Thursday, April 23

1735: Dr Edward Hawarden

On this day in 1735 died the man Billington describes as "the celebrated Dr. Edward Hawarden". Canon Billington gives his story in some detail: "He was of the family of Hawarden of Appleton in Widnes, and was eductaed at Douay [Douai], being ordained priest in 1686. He was one of the Catholic divines whom James II forced upon Magdalen College, Oxford, but his tenure of office was for a few weeks only in 1688, and he returned to Douay to teach there. He was made D.D. [Doctor of Divinity], and appointed vice-president of the college." In 1707 he came to England and worked at first in Durham, then came to Aldcliffe near Lancaster (now part of the Cathedral parish) in 1711. Canon Billington reproduces references to Dr Hawarden in the diary of Thomas Tyldesley (previously mentioned here); Tyldesley records that he dined with the priest on a number of occasions and went to him for confession. His diary for 24th December 1713 refers to Christmas Mass: "About 11 at night went to Aldcliffe, where Dr. Hawarden preached gloriously."

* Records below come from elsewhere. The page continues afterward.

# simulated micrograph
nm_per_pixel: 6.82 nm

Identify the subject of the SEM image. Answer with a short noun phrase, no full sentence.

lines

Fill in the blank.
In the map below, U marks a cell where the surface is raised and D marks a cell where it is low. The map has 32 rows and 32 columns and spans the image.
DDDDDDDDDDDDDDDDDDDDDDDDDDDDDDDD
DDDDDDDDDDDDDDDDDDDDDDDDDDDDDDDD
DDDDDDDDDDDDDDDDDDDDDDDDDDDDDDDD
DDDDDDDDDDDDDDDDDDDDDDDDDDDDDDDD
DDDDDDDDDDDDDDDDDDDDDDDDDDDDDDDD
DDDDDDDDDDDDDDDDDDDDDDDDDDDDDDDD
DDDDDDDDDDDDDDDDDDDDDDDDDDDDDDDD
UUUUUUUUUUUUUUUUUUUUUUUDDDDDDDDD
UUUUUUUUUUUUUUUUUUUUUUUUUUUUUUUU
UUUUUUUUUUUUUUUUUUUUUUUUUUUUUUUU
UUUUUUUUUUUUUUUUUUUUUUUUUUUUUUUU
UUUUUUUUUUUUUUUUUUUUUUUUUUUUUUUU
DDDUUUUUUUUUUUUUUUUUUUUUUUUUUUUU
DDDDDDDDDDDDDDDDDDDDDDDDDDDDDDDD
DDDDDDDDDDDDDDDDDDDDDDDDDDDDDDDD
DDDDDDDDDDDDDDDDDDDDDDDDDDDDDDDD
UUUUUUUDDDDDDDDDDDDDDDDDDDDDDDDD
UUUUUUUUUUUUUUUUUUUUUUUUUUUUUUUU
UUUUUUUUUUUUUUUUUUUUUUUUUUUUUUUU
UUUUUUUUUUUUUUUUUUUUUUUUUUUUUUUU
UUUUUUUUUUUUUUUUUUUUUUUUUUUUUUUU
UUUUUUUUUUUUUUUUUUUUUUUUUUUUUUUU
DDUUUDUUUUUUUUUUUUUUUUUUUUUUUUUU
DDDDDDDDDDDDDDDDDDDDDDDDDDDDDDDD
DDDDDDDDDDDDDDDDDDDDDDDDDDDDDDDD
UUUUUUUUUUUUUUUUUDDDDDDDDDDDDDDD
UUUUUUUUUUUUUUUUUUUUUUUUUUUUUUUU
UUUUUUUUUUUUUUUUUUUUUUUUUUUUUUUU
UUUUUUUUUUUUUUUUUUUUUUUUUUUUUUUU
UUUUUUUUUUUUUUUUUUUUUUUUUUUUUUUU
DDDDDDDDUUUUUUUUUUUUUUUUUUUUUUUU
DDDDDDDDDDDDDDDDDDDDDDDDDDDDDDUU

Dr Hawarden is one of the few people whose picture hangs on the main corridor of Cathedral House, where it is found just outside the library. Canon Billington writes that he left Aldcliffe in 1715 and by 1719 had settled in London. He wrote a number of noted works, including one for which "the University of Oxford gave him thanks", and was clearly highly regarded. Bishop John Milner (1752-1826) remarked that Dr Hawarden "for depth of learning and strength of argument had not been surpassed since the time of Bellarmine". Sadly after Dr Hawarden left Aldcliffe the work soon came to end: "the Government made an inquiry into the estates held by Catholics, and particularly into those suspected of being devoted to what were abusively called 'superstitious uses,' i.e. the service of the Catholic religion. An informer betrayed the secret trust on which Aldcliffe was held, and so it was confiscated and sold."